We learnt a lot about Eurovision this week. We learnt the slogan and logo. On Tuesday we learnt what the stage would look like. We learnt that even Vitali Klitschko thinks the massive set of ceremonial Eurovision keys is too heavy. We learnt how to pronounce Tako Gachechiladze and that even fellow Eastern Europeans take great joy in being able to say it. We learnt that among certain Eastern Europeans, the mention of the name “Russia” has a delicious ability to bring an extended awkward silence to even the brightest of host broadcaster chit chat. We learnt that Ruslana has quite a laid back fashion sense when it comes to formal bureaucratic events. Most importantly, though, we learnt who is going to be in which semi final at this year’s Eurovision.
I love my semi final draws. It means I get to break out my massive, incredibly convoluted and multi-tabbed spreadsheet that deciphers the results and tells me who has been given an advantage by the way the little slips of paper fell. Like the keys in the formal mayoral handover, every year I find an extra nuance that I can add to my formulas, creating a progressively larger and more complicated piece of work.

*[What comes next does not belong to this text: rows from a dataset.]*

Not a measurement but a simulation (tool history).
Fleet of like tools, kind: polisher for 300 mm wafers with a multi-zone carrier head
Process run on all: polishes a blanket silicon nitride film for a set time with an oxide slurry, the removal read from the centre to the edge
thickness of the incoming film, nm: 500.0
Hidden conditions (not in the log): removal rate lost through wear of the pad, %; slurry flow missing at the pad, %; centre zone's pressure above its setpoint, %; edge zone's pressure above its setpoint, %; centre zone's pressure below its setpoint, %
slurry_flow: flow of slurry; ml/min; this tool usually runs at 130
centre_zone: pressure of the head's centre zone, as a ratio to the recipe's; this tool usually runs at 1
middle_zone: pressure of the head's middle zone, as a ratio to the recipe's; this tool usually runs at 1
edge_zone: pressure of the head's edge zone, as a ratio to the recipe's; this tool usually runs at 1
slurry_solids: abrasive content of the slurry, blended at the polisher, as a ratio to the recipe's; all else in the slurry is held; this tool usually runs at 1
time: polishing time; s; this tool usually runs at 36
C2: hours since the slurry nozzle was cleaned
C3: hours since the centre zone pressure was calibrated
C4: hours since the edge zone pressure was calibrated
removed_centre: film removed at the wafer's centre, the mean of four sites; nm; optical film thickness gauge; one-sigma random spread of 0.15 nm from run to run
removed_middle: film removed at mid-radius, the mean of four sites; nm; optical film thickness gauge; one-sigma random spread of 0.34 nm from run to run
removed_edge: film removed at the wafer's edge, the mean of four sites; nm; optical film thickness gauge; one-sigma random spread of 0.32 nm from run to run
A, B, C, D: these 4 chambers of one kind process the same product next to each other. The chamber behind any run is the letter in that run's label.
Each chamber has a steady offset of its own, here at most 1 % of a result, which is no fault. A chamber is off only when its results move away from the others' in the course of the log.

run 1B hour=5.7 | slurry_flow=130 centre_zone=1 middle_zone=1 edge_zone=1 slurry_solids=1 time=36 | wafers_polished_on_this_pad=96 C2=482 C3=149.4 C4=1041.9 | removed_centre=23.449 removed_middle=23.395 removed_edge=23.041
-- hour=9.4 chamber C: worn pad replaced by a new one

This year I’ve had the headache of adapting my spreadsheets to cope with the new scoring system (the source data is not in a handy format any more!). It does make 2016’s data more useful as there are a wider range of scores that the combined televotes and juries can give out, to more different countries. I get a more detailed picture from now on. In terms of the numbers, though, the only effect is that the final figure is multiplied by two.
As in past years, I’ve collated the results from Eurovisions going back to 2008 and for each year I’ve compared how many points each country received from those voting in this year’s semi 1 with those voting in semi 2. I then average the differences between the yearly scores and multiply them by the expected number of points in their semi (i.e. total number of points available divided by number of countries). This gives me an estimate of how many extra points the draw could be worth.
My study looks into how many points each country would normally get from their semi-mates compared to the countries on the other side of the draw. It doesn’t take any account of how successful a country normally is or what sort of competition they may have from those they’ve been grouped with.
I’ve rattled on long enough now, like a local mayor with a speech to give. So here’s a graph.
Part of the idea of doing this work is to look beyond the over-simplistic “Oh Greece and Cyprus are together, so they have a great draw” logic. So having done all the hard work, I can now tell you that Greece and Cyprus together have the best draw in semi 1. It doesn’t always happen that way, I promise. Among others, they have the extra bonus of the UK voting in their semi. Portugal have also done quite well out of the draw. They have the likes of Spain, Sweden, Belgium and Slovenia at hand, who are all frequent point-givers.
At the other end of the graph, Sweden have come out worst. Their Scandinavian friends are over in the other semi. They do at least have Finland as a Nordic to keep them company as the most wronged by the draw. Norma John is also in the first half of semi 1, so may have her work cut out to qualify. I suspect Sweden may be fine though.
Georgia have also had a bad draw, and are in negative territory with their pot-mates Azerbaijan and Armenia. Ukraine being the host and therefore not separated into a pot, has harmed them somewhat. UK vote in this semi, so Georgia must regret not sending another indie rock anthem to Kyiv. We may not get Richard Osman appearing at their next national final.
At one end of semi 2, Denmark and Norway pick up all the votes that Sweden have missed out on, or some of them. There aren’t many big winners in this semi. There are a lot of countries getting small advantages. The big story in this semi is at the other end.
Romania is this year’s biggest loser. Their most reliable points-givers – not just Moldova, but Slovenia, Cyprus and Poland as well – are all in semi 1. This could be a test of their perfect qualification record. Welcome back.
Challenging Romania for most disadvantaged from this draw is poor little San Marino. The results from my study are quite remarkable. Every single country that voted for Complice, The Social Network Song, Chain of Lights or Maybe (in the final) is in the other semi. There’s only one Sanmarinese artist that got more votes from semi 2 countries than semi 1. There’s nothing for it; San Marino are going to have to turn to daddy Serhat.